Yesterday, I started playing with some yarn that I have been eyeing all summer. It was three hanks of a soy yarn from Kollage that someone gave me in a Ravelry swap and two skeins of Southwest Trading Company's Bamboo which I bought last may from Rhonda Kraft at the Yarn Attic in Hillsborough. The colors harmonize well -- shades of turquoise and purple -- and the soy and bamboo fibers are like rayon, so they will launder together well. I have been thinking for months that they would make a good shawl together, and I had visions of using the solid Kollage yarns as stripes among the variegated Bamboo.
I started with the teal Kollage (no surprise there) and cast on 5 stitches. Somehow, I kept getting more stitches on one side of the triangular shawl I was making than on the other. This clearly was not going to work. After casting on several times and ripping out by the 12th row, I tried casting on 7 stitches, and everything worked perfectly. But after I had knitted about 12 rows and switched over to the Bamboo, I also tried to do a lace pattern, and I got woefully bogged down.

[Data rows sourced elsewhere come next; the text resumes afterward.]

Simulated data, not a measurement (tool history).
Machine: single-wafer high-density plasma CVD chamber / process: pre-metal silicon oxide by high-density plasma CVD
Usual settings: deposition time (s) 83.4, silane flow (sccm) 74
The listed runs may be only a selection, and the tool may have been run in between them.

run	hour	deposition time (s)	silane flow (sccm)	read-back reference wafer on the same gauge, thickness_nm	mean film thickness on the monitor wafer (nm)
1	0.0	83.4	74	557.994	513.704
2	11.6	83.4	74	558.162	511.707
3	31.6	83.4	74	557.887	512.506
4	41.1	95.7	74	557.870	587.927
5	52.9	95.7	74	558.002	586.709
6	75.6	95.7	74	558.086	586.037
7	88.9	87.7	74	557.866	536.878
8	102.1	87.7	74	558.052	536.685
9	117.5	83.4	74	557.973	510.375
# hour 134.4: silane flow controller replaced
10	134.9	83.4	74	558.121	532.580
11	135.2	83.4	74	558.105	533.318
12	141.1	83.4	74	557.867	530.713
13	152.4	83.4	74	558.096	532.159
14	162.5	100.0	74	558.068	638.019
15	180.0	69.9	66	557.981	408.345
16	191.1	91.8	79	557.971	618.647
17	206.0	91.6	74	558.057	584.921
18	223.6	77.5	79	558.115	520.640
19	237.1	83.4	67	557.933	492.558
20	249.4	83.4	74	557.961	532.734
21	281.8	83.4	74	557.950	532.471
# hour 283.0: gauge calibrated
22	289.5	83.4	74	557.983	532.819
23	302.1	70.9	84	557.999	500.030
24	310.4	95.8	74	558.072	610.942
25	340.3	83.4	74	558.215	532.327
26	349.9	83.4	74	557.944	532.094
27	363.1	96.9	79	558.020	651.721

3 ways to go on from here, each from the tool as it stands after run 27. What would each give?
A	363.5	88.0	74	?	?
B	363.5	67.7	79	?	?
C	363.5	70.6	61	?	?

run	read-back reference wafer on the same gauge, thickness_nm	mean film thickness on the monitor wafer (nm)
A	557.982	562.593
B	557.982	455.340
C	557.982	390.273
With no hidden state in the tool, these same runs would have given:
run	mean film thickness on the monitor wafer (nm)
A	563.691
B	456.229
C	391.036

In the end, I decided to start with the Bamboo (it's softer) and to knit it in garter stitch (the color changes make it interesting enough). And then I will knit a thin stripe of the teal, since there isn't much of it, followed by a thicker stripe of the solid purple, since there is twice as much. The solid colors will be a lace pattern because they'll show the lace off better than the bamboo would. And we'll see how it comes out.
The Mixed Feelings striped sweater that I've been working along is coming along, too. I discovered a few hours after I last wrote about it that it was indeed way to big, though. So I ripped out about 8 inches of it and began decreasing on the back much sooner. I also started decreasing on the front at the same time. I'm now knitting the back above where the armholes begin, and I'm making good progress. I think it's going to fit.
One place where I went seriously wrong was the cast-on. I did a long-tail cast-on, knowing that the bottom of the sweater would curl up because I'm knitting stockinette. I had planned to go back and knit an i-cord edging at the bottom to make it lay flat, and the i-cord would cover up the long-tail cast-on.
This technique worked fine on my Beebalm sweater, also known as the Cables & Lace sweater (designed by Fiona Ellis), when I made that two years ago. But it's not working on my Mixed Feelings sweater. When I went back and looked at the Cables & Lace sweater, I realized why. The Cables & Lace sweater has fields of lace that are more like ribbing than stockinette. I'm going to have to go back and put some kind of ribbing or a hem on my Mixed Feelings sweater because it's solid stockinette. For that reason, I should've used a provisional cast-on, not the long-tail cast-on. Live and learn!
I had a lovely time at the North Brunswick library last night. Only one person came, a woman named Suzannah who is from Egypt. I helped her with Continental knitting, especially purling, and she made a lot of progress. She complained that she's kntting much more loosely as a Continental knitter than she did when she was wrapping the yarn as a British knitter, but I think once she gets more proficient with Continental, her stitches will tighten up.
I'm committed to being at the North Brunswick Library once a month, and I expect it will be the second Monday of the month, at 7 p.m. So if you are living in Middlesex County, watch for it. I would love to meet you.
My next library appearance will be 10 a.m. next Monday at the Warren Township Library, followed the Monday after that at 7 p.m.